Bridging the communication gap

In early January at Minami no Hoshi Elementary School in Hamamatsu, Shizuoka Prefecture, a Japanese-language lesson was being given to a sixth-grade class. In addition to the homeroom teacher, another teacher was present: Masaru Inuzuka, who is in charge of the education of non-Japanese children.

“What left an impression?” 
“How should it be presented?” 
Inuzuka paraphrased the words of the homeroom teacher as he stood near two children, one from Brazil and the other from Vietnam. Inuzuka was assisting the two students, because, although they understand everyday conversation, they are not yet very familiar with some expressions used in teaching and learning activities, such as “observation” and “conclusion”. 
The school has a total of 425 students. There are 103 students from seven foreign countries, and 13 Japanese children with connections to another country, such as having a foreign parent. Of these 116 children, 61 require Japanese-language instruction.
At Minami no Hoshi, in addition to the support offered in their classrooms, children who require assistance in reading comprehension and composing Japanese text also receive instruction in a separate classroom. 
There are two teachers in charge, including Inuzuka. They provide support without acting as the homeroom teacher. But while the Japanese being used is simple, it is beyond the comprehension of some of the students. As a result, the school has a permanent support staff member who can speak Portuguese. It also has temporary personnel who can speak Portuguese, Chinese, Spanish and Indonesian. They assist with the children’s learning one or two times a week by translating Japanese into their mother tongues. 
As Inuzuka explains, “Without such support, the students would end up just sitting at their desks without understanding any of the lessons.”

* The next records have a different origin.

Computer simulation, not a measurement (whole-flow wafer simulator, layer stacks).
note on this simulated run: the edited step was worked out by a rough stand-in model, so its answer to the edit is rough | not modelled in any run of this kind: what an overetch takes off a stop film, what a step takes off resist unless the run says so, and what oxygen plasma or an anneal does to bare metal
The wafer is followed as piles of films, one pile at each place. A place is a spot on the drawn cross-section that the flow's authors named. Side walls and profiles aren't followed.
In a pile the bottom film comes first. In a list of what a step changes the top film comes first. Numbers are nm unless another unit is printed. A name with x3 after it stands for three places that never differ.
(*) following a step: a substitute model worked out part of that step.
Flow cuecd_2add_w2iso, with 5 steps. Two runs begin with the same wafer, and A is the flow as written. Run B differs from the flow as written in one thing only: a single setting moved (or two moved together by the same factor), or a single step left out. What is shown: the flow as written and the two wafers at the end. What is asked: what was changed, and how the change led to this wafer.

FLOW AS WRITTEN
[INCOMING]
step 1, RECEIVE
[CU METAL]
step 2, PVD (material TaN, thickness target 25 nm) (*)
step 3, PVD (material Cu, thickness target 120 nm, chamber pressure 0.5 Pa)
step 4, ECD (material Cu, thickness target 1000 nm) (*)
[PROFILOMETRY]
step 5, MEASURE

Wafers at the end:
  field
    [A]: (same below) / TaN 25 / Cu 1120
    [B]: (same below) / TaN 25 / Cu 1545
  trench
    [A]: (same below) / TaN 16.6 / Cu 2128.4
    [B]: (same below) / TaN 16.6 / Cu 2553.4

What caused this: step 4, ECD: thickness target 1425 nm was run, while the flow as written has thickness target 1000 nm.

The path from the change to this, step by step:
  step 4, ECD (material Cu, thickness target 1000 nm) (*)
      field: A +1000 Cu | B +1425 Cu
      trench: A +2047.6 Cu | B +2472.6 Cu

With its flourishing automobile-related industry, Hamamatsu experienced a rapid increase in the number of foreigners coming from different countries in South America during the 1990s. Although this decreased after the 2008 Lehman shock, the city saw a subsequent increase in foreigners from different parts of Asia. Last May, there were a record 1,727 schoolchildren with foreign nationalities, representing 26 countries and regions. More than 80 per cent of the city’s municipal elementary and junior high schools have such students enrolled. The city government checks the children’s Japanese proficiency when they enter or transfer to a new school, and provides Japanese-language instruction appropriate to their levels. Children who speak absolutely no Japanese are taught in separate classrooms in the schools where they are enrolled, starting from the basics, which are also based on the school rules: greetings, counting, how to express that they are feeling ill, and so on. If the children can speak a certain level of Japanese, they take part in standard classes while receiving support, or are taught in separate classrooms. In order to promote this kind of learning, the Hamamatsu Board of Education has gained the cooperation of three organisations and approximately 50 bilingual individuals this year.
There are also municipalities that bring such students together in one place to give them intensive Japanese-language lessons right from the outset. This year, the city of Toyohashi, Aichi Prefecture, opened an initial support school for junior high school students in need of Japanese-language instruction.
The teachers speak in Japanese, while difficult words are translated by bilingual staff who can speak Portuguese, Tagalog and other languages. The students go to the initial support school four days a week and attend the school where they are enrolled one day a week. After continuing this pattern for eight weeks and learning to read and compose reasonably long texts, they return to the school where they are enrolled and continue to study there. 
As Gunei Sato, a specially appointed professor of intercultural education at Meiji University, points out: “There is no single way to respond to these schoolchildren, who come from increasingly diverse backgrounds and whose numbers are increasing. The important thing is to secure people who are familiar with the Japanese education system, such as support staff who can speak these children’s mother tongues, and to create an arrangement that suits the realities of each local community.”